THERE is something frightfully twee in the self-proclaimed Festival of Dangerous Ideas inviting a radical Islamic activist to deliver a speech titled “Honour killings are morally justified”.

The event, which is put on by the taxpayer-subsidised Sydney Opera House in association with the St James Ethics Centre, resembles the literary festivals which have become so prominent in recent years. It has become a rallying call-out for professionally educated middle-class radicals to proclaim their moral and intellectual superiority in the company of like-minded souls.

In its infancy, the FODI was essentially a leftist-stack. After criticism of its initial programs, the FODI decided to invite a few conservatives along who invariably end up being targets against whom audiences can attest their higher morality. At the 2014 FODI, Judith Sloan, Tom Switzer and Bettina Arndt will be heard. But the Australian-speaker contingent is dominated by the likes of Jane Caro, Tim Flannery, Dan Ilic, Mark Latham, Chip Rolley and, of course, John Pilger. Only two people with contemporary or previous associations with the Liberal Party are on the speakers’ list. Namely, Malcolm Fraser and John Hewson — both vocal critics of the current Liberal Party leadership.

These days there are few, if any, “dangerous” ideas around — since most positions are widely proclaimed and/or debated. Yet there appears to be a limit to what FODI organisers seem to regard as an acceptable topic to put before its self-identifying tolerant audience.

For instance, no fundamentalist Christian has been invited to speak on the topic, “All abortion is murder”. And no fundamentalist Islamist has been asked to discuss the proposition, “All male homosexuals should have their throats cut”.

Yet the 2014 FODI organisers considered the topic “Honour killings are morally justified” as suitable for discussion among consenting adults. They invited Islamic radical Uthman Badar along to lead the discussion. He heads the Australian arm of Hizb ut-Tahrir, an Islamic organisation which advocates the introduction of sharia law in Australia.

After a decision was made to drop the session, the St James Ethics Centre’s Simon Longstaff tweeted: “The session to explore ‘honour killing’ has been cancelled. Alas, people read the session title — and no further. Just too dangerous.” Later he commented: “Have not the ‘Islamophobes’ already won the day when a person dare not speak out on controversial matters because he is a Muslim.” Later still he added that “the session title was a mistake as it does not do justice to the nuanced argument we would have heard”.

How twee can you get? Only an intellectual would declare that there is a “nuanced argument” worth hearing about murdering women. Might there also be a nuanced argument for the beheading of male homosexuals or the murder of abortionists? Dr Longstaff did not say.

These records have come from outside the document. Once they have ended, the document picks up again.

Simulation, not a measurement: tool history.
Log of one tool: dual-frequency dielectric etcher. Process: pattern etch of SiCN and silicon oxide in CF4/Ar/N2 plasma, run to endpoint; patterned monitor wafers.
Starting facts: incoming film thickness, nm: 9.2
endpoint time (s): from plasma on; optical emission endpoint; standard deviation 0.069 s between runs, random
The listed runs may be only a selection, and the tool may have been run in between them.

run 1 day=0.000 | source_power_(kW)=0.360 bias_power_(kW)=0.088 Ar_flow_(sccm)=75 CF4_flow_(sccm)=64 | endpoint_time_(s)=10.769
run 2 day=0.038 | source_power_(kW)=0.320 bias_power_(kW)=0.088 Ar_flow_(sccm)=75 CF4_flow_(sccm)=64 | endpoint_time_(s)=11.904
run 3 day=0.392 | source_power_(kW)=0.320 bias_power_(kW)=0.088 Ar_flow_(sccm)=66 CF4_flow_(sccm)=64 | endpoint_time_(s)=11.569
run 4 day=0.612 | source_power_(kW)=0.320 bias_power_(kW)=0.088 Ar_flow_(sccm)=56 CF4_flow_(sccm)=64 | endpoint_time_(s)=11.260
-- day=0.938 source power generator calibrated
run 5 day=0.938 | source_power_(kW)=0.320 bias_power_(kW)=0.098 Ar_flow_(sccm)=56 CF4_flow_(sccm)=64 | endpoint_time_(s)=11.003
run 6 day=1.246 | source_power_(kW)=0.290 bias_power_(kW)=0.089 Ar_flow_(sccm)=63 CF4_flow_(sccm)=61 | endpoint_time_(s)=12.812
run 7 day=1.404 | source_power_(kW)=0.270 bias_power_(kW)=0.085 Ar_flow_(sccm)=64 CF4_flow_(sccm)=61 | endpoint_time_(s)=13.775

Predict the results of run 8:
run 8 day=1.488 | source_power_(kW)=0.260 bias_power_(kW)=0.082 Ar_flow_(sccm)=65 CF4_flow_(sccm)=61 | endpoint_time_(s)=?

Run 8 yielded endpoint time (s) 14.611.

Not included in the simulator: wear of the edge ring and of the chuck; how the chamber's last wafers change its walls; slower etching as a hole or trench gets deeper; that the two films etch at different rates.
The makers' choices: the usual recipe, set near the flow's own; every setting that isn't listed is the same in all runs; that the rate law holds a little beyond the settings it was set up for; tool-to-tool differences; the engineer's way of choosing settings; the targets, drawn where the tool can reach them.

On Tuesday the Sydney Opera House released a statement which declared: “Neither Mr Badar, the St James Ethics Centre nor the Sydney Opera House in any way advocates honour killings or condones any form of violence against women.” Meanwhile, Badar declared that opposition to his FODI appearance had been fuelled by “hysteria” and implied that his “freedom of expression” has been diminished. Since there is now a vacant slot in the 2014 FODI program, here is a modest proposal for a “dangerous idea” fit for discussion. Namely: “Malcolm Fraser’s Lebanon Concession was a disaster.” Here is the background.

Muslims began migrating to Australia in the 19th century. Initially Afghans followed by Turks, Lebanese, Bosnians and those from Southeast Asian nations. Most settled in well and some have become successful. Ahmed Fahour, the chief executive of Australia Post, is from a small-business Lebanese Muslim family that arrived in Australia around the middle of the 20th ­century.

Numerous Christian Maronite and Orthodox Lebanese have settled successfully in Australia for over a century. In late 1975/early 1976, representatives of Lebanese Christians approached the new prime minister Malcolm Fraser with a view to gaining approval for their co-religionists, who were being adversely affected by the Lebanese Civil War, to settle in Australia.

Fraser agreed and came up with what was called the Lebanon Concession. It agreed to admit Lebanese affected by the civil war into Australia under the refugee intake. This despite the fact that they were not fearing persecution and not strictly refugees.

Most Christians did not take advantage of Fraser’s Lebanon Concession. As the cabinet papers for 1976 and 1977 demonstrate, the implementation of the program was an unmitigated disaster. Virtually anyone who applied for admission to Australia was successful as the Fraser government temporarily lost control of the immigration intake.

The overwhelming majority were Muslims from deprived rural areas of Lebanon. They arrived in Australia at a time of high unemployment and mainly settled in southwest Sydney. The Sunnis, from northern Lebanon, gathered around Lakemba mosque. The Shia, from southern Lebanon, frequented the Arncliffe mosque.

The beneficiaries of the Lebanon Concession eventually became Australian citizens and, as such, were entitled to make claims for family reunion. In time, some of their descendants became supporters of the Sunni al-Qa’ida or the Shia Hezbollah movements.

Around half of those Australians who have been convicted of terrorist offences are of Muslim Lebanese background. Also, it is mainly Muslim Lebanese Australians who have gone to Syria to take part in the civil war between Sunni and Shia Muslims. Some appear to have been involved in war crimes. When radical Islamists are receiving much more coverage in Australia than the majority of moderate Muslims, it would be good to hear Fraser’s first-hand account of what happened in 1976 and 1977. The topic is not covered in his memoirs. A dangerous idea perhaps — but only with respect to Fraser’s reputation.

Postscript: Re last week’s column. I accept senator John Faulkner’s assurance he did not par­ticipate in senator Lee Rhiannon’s attack on senator George Brandis concerning East Jerusalem.